Quote from: nitwit on May 07, 2020, 06:22:27 pmAnd thanks for making this thread.

Not problem, it was something that was intimidating to me, even paralyzing, since I wasent sure how to tackle the problem, or how people prefer to play this type of game... I love the feeling of progressing in a tactical rpg, but I have to admit that grinding removes a part of the team building or strategy aspect of the game, where every non story mission is more of a chore than anything sadly... So the best way to deal with this was ask expert of this type of game!

Quote from: Nyzer on May 07, 2020, 06:48:52 pmYou could always just give them points they could spend after the battle's over

This is honestly a good idea, it would prevent players to just waste their turn shooting rocks at each others for stats growth xD (im guilty of that)
Optimally I would reduce RNG to a minimum if possible. It's more fun to be able to prepare what you want to do and not be fucked by RNG, in battle is another story, it's risk vs reward.
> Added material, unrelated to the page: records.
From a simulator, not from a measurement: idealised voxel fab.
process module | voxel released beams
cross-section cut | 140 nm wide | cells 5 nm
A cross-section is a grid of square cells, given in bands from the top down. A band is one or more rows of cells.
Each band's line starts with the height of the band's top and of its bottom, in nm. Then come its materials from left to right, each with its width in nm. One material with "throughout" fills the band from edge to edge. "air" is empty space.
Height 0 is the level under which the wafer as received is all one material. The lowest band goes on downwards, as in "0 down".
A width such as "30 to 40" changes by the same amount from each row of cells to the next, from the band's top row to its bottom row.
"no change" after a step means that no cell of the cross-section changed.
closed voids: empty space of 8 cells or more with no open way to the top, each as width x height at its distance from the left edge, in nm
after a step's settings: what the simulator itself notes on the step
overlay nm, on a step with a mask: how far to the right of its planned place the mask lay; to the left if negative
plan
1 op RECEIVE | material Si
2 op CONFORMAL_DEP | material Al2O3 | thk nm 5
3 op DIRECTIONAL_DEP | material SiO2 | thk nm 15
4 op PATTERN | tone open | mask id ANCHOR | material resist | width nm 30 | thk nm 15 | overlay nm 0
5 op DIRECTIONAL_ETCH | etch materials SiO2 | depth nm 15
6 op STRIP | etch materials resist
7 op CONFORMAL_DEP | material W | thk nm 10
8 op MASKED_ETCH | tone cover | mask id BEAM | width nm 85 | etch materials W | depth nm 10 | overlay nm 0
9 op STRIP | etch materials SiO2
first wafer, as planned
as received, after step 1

Quote from: Nyzer on May 07, 2020, 06:48:52 pmIf you really want to avoid feeling like a character is locked to a certain path at all costs, then there are a couple ways to go about this

I think the problem is that I enjoy the feeling of each characters being unique, nobody dealing the same fixed damage, having different abilities, different strength and weaknesses while still being able to go a different job without being crippled like he never fought.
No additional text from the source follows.